Encoding
UTF-8 validation and scrubbing with a pure-PHP fallback when mbstring is unavailable. Detects malformed bytes and replaces them per the Unicode maximal-subpart algorithm.
composer require wp-php-toolkit/encoding
Every parser in this toolkit eventually has to decide what to do with text bytes. XML rejects malformed UTF-8. JSON and databases can fail late. CSS, HTML, WXR, and Blueprint validation all need consistent answers about whether a string is well-formed Unicode.

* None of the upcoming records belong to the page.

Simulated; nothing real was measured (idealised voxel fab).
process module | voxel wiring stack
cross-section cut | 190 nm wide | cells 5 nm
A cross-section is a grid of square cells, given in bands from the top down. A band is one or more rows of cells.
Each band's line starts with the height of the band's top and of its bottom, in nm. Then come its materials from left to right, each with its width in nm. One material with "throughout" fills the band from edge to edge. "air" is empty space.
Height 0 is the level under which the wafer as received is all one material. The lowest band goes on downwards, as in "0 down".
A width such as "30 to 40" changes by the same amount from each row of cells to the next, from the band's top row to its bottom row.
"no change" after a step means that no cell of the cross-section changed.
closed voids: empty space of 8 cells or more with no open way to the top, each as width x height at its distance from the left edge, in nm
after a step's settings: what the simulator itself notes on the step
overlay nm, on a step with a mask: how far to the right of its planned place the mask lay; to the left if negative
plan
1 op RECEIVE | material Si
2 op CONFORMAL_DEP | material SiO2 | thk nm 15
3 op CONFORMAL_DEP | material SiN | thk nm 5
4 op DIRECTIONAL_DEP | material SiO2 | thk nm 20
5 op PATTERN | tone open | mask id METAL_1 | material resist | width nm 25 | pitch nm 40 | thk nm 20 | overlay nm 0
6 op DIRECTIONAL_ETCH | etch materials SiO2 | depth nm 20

The Encoding component provides the small UTF-8 primitives the rest of the toolkit can share: validate bytes, scrub invalid sequences, scan code points, and detect Unicode noncharacters. When mbstring is available it can delegate to it; when it is not, the component uses its own byte scanner so behavior stays available in restricted PHP environments.
Historically, this became the common foundation for Blueprint validation and CSS/XML processing, replacing ad hoc Unicode helpers with the WordPress core UTF-8 routines used here.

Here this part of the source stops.